Hi,
I want to trigger an alarm when a particular chart on my netdata instance never reaches zero over the last 24 hours. (For more context, the chart is generated by this plugin)
I have configured /etc/netdata/health.d/apt.conf in the following way:
alarm: apt_upgradable
on: apt.upgradable
lookup: min -1d of upgradable
every: 60s
warn: $this > 0
units: packages
info: packages with available upgrades
to: sysadmin
However, this alarm stays active, even though the apt.upgradable chart value has been 0 for several hours. My goal is for this alarm to be active only when the chart value has constantly been > 0 for the last day.
Relevant docs you followed/actions you took to solve the issue
You could perhaps use sum. When the sum is 0 over the last day, the alert will be clear. If there is a package to be upgraded it will raise to warning. However, clearing after a warning would take a whole day without any packages to update, so not sure if you’d like that.
I would maybe suggest to also lower the day to maybe an hour. I’ll try to think of a better way.

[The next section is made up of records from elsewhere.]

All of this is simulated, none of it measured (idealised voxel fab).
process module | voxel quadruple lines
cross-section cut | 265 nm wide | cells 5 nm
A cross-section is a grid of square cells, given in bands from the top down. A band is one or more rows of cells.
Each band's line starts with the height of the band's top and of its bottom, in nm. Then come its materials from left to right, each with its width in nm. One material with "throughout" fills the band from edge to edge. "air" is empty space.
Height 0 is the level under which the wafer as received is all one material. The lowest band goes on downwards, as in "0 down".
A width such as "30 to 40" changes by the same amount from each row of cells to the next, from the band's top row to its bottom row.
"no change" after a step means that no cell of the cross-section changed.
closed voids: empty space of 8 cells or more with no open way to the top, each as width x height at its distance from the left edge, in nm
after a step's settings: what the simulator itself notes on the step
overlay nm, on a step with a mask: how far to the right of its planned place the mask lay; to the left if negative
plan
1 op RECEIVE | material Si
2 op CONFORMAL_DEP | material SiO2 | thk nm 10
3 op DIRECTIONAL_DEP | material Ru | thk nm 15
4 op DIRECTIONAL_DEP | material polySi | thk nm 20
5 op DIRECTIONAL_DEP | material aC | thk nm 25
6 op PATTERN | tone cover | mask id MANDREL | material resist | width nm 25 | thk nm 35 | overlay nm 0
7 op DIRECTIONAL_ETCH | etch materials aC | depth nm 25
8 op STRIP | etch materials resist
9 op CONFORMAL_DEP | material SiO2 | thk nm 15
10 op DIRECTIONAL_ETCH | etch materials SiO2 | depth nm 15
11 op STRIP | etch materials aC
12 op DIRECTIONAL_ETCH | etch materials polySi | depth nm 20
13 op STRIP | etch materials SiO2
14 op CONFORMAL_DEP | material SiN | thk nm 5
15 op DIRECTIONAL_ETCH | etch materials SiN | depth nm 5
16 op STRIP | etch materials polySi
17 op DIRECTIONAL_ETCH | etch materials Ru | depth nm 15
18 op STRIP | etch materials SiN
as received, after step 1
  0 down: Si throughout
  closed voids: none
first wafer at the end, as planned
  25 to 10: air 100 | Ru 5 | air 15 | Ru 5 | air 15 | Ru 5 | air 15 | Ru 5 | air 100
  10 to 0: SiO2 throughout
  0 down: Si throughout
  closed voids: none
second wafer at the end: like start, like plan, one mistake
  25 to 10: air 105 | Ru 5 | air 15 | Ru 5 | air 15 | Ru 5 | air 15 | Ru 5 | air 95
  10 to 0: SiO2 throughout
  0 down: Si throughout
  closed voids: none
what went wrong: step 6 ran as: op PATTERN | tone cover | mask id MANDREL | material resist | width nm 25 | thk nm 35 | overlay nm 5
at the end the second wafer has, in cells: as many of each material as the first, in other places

I cannot use sum in this case, because I only expect the alarm to be raised if the chart value is constantly > 0 over the last 24 hours.
It is normal and expected to have a value of > 0 for a brief period (up to 23h59), unattended-upgrades will run once a day, and automatically upgrade packages that need to be upgraded. Even during the automatic upgrade process itself, there is a brief period when the chart value is > 0 (package lists have been updated but the package upgrade process is not completely finished). So using sum would trigger an alarm (and not clear it for 24 hours), even if no manual action is needed (the situation will resolve itself under the accepted delay).
However, if the number of upgradable packages is constantly > 0 for the last 24 hours, that may indicate a problem that needs to be looked into (a specific package fails to upgrade, or auto-upgrades from a specific third-party repository are not enabled and the package must be upgraded manually, etc).
I think lookup: min -1d of upgradable should perfectly describe this condition in theory, correct? But as you can see, it does not work in practice.
Hi, I just had the same situation: 1 package not automatically upgraded (only for a few hours), alarm raised, I manually upgraded it at 15:00~15:10 GMT+2, alarm is still active right now (16:15 GMT+2), I will check when the alarm clears, and let you know.
From the looks of these charts, it appears the collector isn’t collecting data at all times? There are quite some gaps? That could interfere with the alert’s calculation. Could we check that first?
Here is the current configuration for the collector:
$ sudo cat /etc/netdata/python.d/apt.conf
# netdata python.d.plugin configuration for apt
#
# This file is in YaML format. Generally the format is:
#
# name: value
#
# There are 2 sections:
# - global variables
# - one or more JOBS
#
# JOBS allow you to collect values from multiple sources.
# Each source will have its own set of charts.
#
# JOB parameters have to be indented (using spaces only, example below).
# ----------------------------------------------------------------------
# Global Variables
# These variables set the defaults for all JOBs, however each JOB
# may define its own, overriding the defaults.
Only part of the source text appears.